…A Tea Party demonstration, where
it all started for the far right
The voters are making it clear
that the system has to change
With all the
comments that are being offered about all the presidential primaries that are
occurring across the nation, there is only one truism that everyone seems to
agree upon. That being, that the
American political electoral system is suffering from total dysfunction.
There is one
other item that most sane Americans can agree on and that is that the US
Congress should start freeing itself from big-money and special-interest
domination. They should do this by
encouraging an alternative election funding system.
One of the
alternative election funding ideas was offered for the very first time by the
Republican President Teddy Roosevelt back in 1907. It’s a very simple idea about a system of
small contributions that would be matched with public funds.
Something must
be done going forward because one of the reasons for the rise of candidates
like Donald Trump is because as Rep. John Sarbanes (D-MD) has stated, “The solid citizens are judging that the
system isn’t responsive to them. When these folks vacate the political town
square, it creates a vacuum — and the extremists take over. A second thing
happens, too: By leaving, people cede the town square even more to the elites,
which drives policy even further away from the real American people and what
they want.”
To fully
explain how big of a problem the “big
money in politics” is today, statistics show that campaign spending for House elections have increased 610% between 1984 and 2012. No, that’s not a typo.
Today’s
members of Congress are caught in this dilemma. Unless there are all personally
wealthy, which some are, they’re #1 Job is to spend most of their time raising
money instead of doing the people’s business.
I find it
interesting that with all the candidates that have been running for president,
not one of them from the Republican Donald Trump, to the democratic socialist
Bernie Sanders, none have said one word about how important this issue is, or
how they would fix it.
Rep. Sarbanes has
offered his idea that should be considered for fixing the problem.
First, he
recommends creating a 50% tax credit for small campaign donations up to $100 in
every two-year election cycle. Second, to amplify the voices of small
contributors, he thinks a 6-to-1 match for their donations to qualified
candidates. To participate, candidates would have to raise at least $50,000 in
small contributions, limit each donor to $1,000 per election and forgo money
from private political action committees (PAC’s).
Sarbanes
argues that for the members of Congress, this approach would create a real
alternative to a system that many of them already hate. It gives power to the
little guy: A $50 donation would become $300. A living-room gathering that
collects 30 of these $50 donations would raise nearly $10,000.
Because of the
conservative Supreme Court’s stupid 5-4 Citizens-United
decision, wealthy Political Action
Committees now dominate the political space. Sarbanes thinks his plan would be approved
even with this same Supreme Court. The plan proposes a formula that would allow
candidates to tap $500,000 in extra federal matching funds in the last two
months of a hot campaign.
The public
cost for this kind of program is not as high as one might expect, and it is
slowly becoming a popular idea. In fact,
a recent poll by the Democracy Corps
found that 72% of respondents
favored this approach or something similar.
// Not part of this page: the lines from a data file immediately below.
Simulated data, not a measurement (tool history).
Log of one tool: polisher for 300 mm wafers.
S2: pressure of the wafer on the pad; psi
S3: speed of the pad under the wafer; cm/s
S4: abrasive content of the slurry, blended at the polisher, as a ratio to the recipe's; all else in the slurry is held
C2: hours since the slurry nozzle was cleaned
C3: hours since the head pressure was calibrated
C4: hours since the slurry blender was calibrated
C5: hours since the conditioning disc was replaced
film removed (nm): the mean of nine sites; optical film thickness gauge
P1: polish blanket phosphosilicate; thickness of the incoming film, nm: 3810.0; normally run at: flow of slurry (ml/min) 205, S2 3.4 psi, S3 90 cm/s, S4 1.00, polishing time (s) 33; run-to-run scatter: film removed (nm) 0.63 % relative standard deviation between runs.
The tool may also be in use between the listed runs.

…The Occupy Movement, where it all
started for those on the left
According to
the Congressional Budget Office (CBO),
the cost for this type of national program would be the equivalent of the
Defense Department acquiring one ballistic-missile submarine. That may seems a
bit high, but compared to what the wealthy private citizens such as the Koch
Brothers are currently investing, it is not nearly that expensive. And remember the old saying, “you do get what you pay for.”.
But getting
back to the real issue, it is a dilemma that that the conservatives did not
plan for when they agreed to vote for the Citizens-United
case that started all of these problems.
That issue is that they didn’t plan on the current rebellion by the
American voters against the political status quo which is the central political
problem of 2016.
If the
political powers that be, try to pretend that the problem will go away, that is
a big mistake. This attitude by the American voter has been building for over a
decade. It started with the Tea Party on the right, and then the Occupy Movement on the left, and it has
now settled into both the Trump phenomena on the right and in the large support
for Bernie Sanders on the left. It’s not
going away and it could give us the worst case of an elected president in over
100 years.
Both of these
“phenomena’s” have spawned anger and
division that is making the botched political electoral system even more
dysfunctional.
Angry,
alienated Americans from both sides are making it very clear that something has
to change, and it has to change soon.